By Carl Szabo
March 9, 2018 at 5:00 am ET
Recently, the U.S. Supreme Court heard oral arguments in the case of United States vs. Microsoft. In the case, the federal government has demanded that Microsoft turn over a suspect’s data that is stored in Ireland. In essence, the U.S. is trying to exact extraterritorial reach for evidence. The case has attracted much attention due to increasingly unclear legal standards for law enforcement access to electronic data stored overseas.
The inter-connected system of networks enables us to share data across local, state and national jurisdictions in the blink of an eye. When law enforcement has a warrant for data stored in another country, a difficult legal situation arises.
Current laws complicate the legitimate interests of law-enforcement agencies and fail to consider the interests of foreign governments and their citizens. This uncertainty can undermine trust in the services provided by U.S. internet companies, preventing greater international harmonization of privacy, due process and civil rights.

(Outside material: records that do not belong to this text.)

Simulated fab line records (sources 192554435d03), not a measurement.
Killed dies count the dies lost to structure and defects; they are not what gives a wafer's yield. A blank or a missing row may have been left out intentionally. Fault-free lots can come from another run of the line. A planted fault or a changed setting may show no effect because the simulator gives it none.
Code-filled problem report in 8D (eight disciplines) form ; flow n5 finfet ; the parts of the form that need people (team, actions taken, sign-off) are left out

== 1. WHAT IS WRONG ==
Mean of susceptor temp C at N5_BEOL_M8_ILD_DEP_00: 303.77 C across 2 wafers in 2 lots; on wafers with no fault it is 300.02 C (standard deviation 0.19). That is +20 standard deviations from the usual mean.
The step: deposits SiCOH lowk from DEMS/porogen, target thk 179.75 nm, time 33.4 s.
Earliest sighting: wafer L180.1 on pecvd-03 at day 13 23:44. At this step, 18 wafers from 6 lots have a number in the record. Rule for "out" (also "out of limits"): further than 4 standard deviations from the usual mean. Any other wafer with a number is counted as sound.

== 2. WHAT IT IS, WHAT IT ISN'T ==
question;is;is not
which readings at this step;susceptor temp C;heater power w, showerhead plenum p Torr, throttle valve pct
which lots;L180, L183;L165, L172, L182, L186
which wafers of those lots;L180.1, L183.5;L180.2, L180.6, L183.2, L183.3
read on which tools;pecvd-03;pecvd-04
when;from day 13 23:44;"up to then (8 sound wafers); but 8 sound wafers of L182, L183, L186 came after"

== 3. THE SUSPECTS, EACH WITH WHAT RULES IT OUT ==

Conflicts like those demonstrated in United States v. Microsoft can leave service providers trapped – either violating a foreign law by not complying with a legal order to disclose data, or an American law designed to prevent such disclosure without proper process.
There is a solution: the Clarifying Lawful Overseas Use of Data Act.
The CLOUD Act clarifies the legal morass and improves civil rights reforms by demanding foreign countries needing access to data stored on American soil to adhere to a high standard of privacy and civil-rights requirements.
To obtain such permissive access to this data, countries must first sign a bilateral agreement with the U.S., in which they must demonstrate compliance with a number of civil-rights requirements. These include guarantees that a government demonstrates respect for the rule of law, principles of nondiscrimination and international universal human rights; enacts protections from arbitrary and unlawful interference with privacy; ensures fair trial rights; and protects freedom of expression, association and peaceful assembly.
Moreover, when foreign law enforcement serves a data order to an American service provider, the legal inquiry must be based on articulable and credible facts and subject to independent third-party review or oversight such as by a court, judge or magistrate.
The CLOUD Act is necessary to update the way our law enforcement deals with the borderless nature of online data. However, as some raise concerns about the bill’s ability to safeguard civil rights, we should be diligent to point out its strength in this regard. By demanding solid privacy protections before the CLOUD Act takes effect, international privacy protections will be helped rather than hindered.
We should allow the reward of data disclosure to help bring better civil-rights practices across the globe. Congress must seize the opportunity and pass the CLOUD Act to make international data laws clearer.
Carl Szabo is general counsel for NetChoice. The views of NetChoice do not necessarily represent the views of its underlying members.